Buildings Energy Consumption
The calculation of the energy consumption is based on the “Building certificates of energy characteristics” dataset from more than 2,500 representative buildings in Sofia, provided by the Agency for Sustainable Energy Development. The energy dataset includes the total building area and energy consumption per unit area (energy flux).
For each of the categories, a distribution-free (p, α) tolerance interval, defined as TI=[▁TI,¯TI], is computed, which contains a proportion p of the population with 100(1-α)% confidence. The bounds of the tolerance interval can be propagated through further analysis and visualisation. Computing a tolerance interval was chosen, rather than a central tendency statistic, for two main reasons.
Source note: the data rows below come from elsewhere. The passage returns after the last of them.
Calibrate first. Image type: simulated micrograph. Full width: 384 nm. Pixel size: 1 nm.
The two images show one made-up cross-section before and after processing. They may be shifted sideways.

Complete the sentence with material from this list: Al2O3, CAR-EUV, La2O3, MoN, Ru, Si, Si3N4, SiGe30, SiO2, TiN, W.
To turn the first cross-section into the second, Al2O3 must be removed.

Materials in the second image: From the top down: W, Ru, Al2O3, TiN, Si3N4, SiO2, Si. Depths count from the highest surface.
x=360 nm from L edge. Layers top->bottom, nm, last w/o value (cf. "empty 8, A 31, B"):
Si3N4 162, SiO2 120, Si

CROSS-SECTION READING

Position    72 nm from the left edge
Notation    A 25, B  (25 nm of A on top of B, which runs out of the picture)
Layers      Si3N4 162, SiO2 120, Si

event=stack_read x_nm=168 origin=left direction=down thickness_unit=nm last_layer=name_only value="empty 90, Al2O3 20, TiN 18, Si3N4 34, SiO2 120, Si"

Firstly, anybody that is likely to use the analysis will be interested in problematic areas and building types, as indicated by the upper bound of the interval, ¯TI, rather than the average consumption of buildings. This is to say, energy consumption stakeholders will likely not be indifferent to whether individual buildings exceed mandated reference values or not. At the same time the lower bound of the tolerance interval, ▁TI provides a “best-case” consumption indicative of the state of the art in achievable building efficiency. Central statistics tend to mask such behaviour by only caring about some average measure of consumption for the whole class. The use of a high proportion, p, widens the apparent consumption ranges but provides a statistical guarantee that the unobserved part of the respective building class will not significantly exceed the calculated figures. The second reason behind preferring the distribution-free (p, α) TI to a central statistic is that the nature of the data precludes the usefulness of central tendency statistics due to either complex distributional shapes or small sample sizes. The TI and tolerance statistics in general can automatically alert the analyst about the achievable confidence, given the size of the data set. Furthermore, assuming a distributional shape for the data will produce tighter results, but will often be unjustified, especially at small sample sizes.
It must be noted here that tolerance intervals provide statistical rather than mathematical confidence and as such if propagated through all but the simplest subsequent analyses their values may no longer possess the same level of confidence or population bounding, even with the use of purpose-made intrusive or non-intrusive techniques. Instead, advanced uncertain numbers, such as confidence boxes, translated to the tolerance domain need to be used to obtain these guarantees.
The final step of the work is to present the results in a convenient tool to be used by different stakeholders. The energy consumption scenarios are used to enrich a 3D model of the city, which can, in turn, be visualised and queried in a web browser to provide insights for citizens and support decision-making for city authorities.